Will Faster Paths to Expertise Create Experience Debt?
- May 5
- 3 min read
In my previous post, I explored how AI might change the way expertise develops.
I still think there is real opportunity there.
AI may help people practice more often, see more examples, receive feedback faster, and encounter situations they may not normally experience until much later in their careers.
That is exciting.
But the more I think about it, the more I find myself asking another question.
If AI helps people develop faster, how do we know whether the expertise they develop is deep enough?
What Is Experience Debt?
Experience debt is the gap between what someone appears able to do and the depth of experience supporting that ability.
It is not always visible.
Someone may produce good work with AI support.
They may move faster.
They may seem more capable than expected.
But underneath that performance, they may not have built the same foundation that traditionally came from years of practice, mistakes, feedback, and difficult situations.
That does not mean their capability is fake.
It means the capability may be less tested than it appears.
Why This Risk Is Hard to See
Organizations are usually good at noticing visible performance.
They can see:
work getting done
outputs being produced
time being saved
processes moving faster
Those are important.
But experience is harder to see.
It is harder to measure whether someone has developed resilience, pattern recognition, and sound judgment across messy situations.
That usually only becomes visible when something unusual happens.
A new problem.
An edge case.
A situation that does not fit the pattern.
That is when the depth of experience starts to matter.
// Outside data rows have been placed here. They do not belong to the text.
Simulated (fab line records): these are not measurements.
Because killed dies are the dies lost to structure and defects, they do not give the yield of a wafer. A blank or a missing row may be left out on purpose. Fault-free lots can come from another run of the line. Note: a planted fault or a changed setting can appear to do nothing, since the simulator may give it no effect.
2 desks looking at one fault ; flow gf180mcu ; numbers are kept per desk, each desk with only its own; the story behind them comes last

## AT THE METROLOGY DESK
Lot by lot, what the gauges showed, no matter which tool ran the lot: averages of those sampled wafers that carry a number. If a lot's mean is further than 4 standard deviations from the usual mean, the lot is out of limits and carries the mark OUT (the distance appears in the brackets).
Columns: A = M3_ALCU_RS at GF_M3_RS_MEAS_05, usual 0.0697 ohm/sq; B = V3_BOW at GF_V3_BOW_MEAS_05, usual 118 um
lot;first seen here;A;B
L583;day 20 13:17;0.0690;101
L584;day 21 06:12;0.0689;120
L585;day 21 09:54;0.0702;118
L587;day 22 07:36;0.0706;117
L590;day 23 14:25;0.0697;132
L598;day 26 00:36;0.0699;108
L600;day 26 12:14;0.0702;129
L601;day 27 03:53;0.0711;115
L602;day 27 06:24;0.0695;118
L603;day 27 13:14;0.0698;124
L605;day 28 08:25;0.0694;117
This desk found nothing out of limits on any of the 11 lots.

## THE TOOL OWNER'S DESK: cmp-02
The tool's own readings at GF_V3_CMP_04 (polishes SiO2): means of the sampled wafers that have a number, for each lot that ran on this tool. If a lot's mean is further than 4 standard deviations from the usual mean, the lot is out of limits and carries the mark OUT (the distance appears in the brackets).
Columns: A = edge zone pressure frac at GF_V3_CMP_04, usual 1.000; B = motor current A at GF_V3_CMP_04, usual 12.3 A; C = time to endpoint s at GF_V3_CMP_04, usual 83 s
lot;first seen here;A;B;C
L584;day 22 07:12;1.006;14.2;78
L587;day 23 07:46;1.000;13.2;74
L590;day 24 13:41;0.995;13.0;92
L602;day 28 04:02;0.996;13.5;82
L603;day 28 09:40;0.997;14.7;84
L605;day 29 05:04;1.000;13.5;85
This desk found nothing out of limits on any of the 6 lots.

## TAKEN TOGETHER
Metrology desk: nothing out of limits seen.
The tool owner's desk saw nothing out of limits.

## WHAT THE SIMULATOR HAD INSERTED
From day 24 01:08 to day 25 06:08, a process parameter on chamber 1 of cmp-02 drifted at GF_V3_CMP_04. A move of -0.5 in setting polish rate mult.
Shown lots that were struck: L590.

Two Different Paths to Expertise
Imagine two people.
One person develops expertise slowly over several years.
They do the routine work.
They make mistakes.
They see different situations.
They deal with difficult cases.
They receive feedback.
Over time, their expertise becomes grounded in lived experience.
Another person develops much faster with AI support.
They see more examples.
They practice with simulations.
They receive guidance and feedback quickly.
They may reach a useful level of performance much earlier.
That is not a bad thing.
But the two people may not have built the same kind of expertise.
The first person has experience they can draw from when things change.
The second person may have learned faster, but their experience may be more dependent on structured examples, guided practice, and AI support.
At first, the difference may not matter.
Both people may perform well in normal situations.
The difference may show up later, when the situation becomes unfamiliar.
Faster Is Not Always the Same as Deeper
I am not arguing against AI-assisted learning.
Actually, I think it may become one of the most useful ways to help people develop judgment faster.
But faster does not automatically mean equivalent.
A simulated situation is not the same as a real one.
A suggested answer is not the same as making the decision yourself.
Seeing an example is not the same as living through the consequence.
AI can help create better pathways to experience.
But we should be careful not to confuse exposure with depth.
The Hidden Part of Expertise
The visible part of expertise is performance.
Can this person complete the task?
Can they produce the output?
Can they use the tool?
Can they follow the process?
The hidden part is harder to see.
Can they adapt when the situation changes?
Can they notice when something feels wrong?
Can they make a decision when there is no clear answer?
Can they recover from mistakes?
Can they handle uncertainty?
That hidden part is often built through experience.
If AI helps with the visible work but reduces the experiences that build the hidden part, the risk may not show up immediately.
It may accumulate quietly.
That is why I think of it as debt.
What I Am Still Thinking About
I do not think the answer is to avoid AI.
AI can help people learn faster, practice more often, and gain exposure to situations they might not otherwise encounter.
The question I keep coming back to is whether faster exposure produces the same kind of expertise as lived experience.
Perhaps it does.
Perhaps it does not.
What makes this difficult is that the difference may not show up immediately.
It may only become visible when someone encounters a situation they have never seen before.
That is why I have been thinking about experience debt.
Not as a reason to slow down AI adoption, but as a question worth paying attention to as we rethink how expertise develops.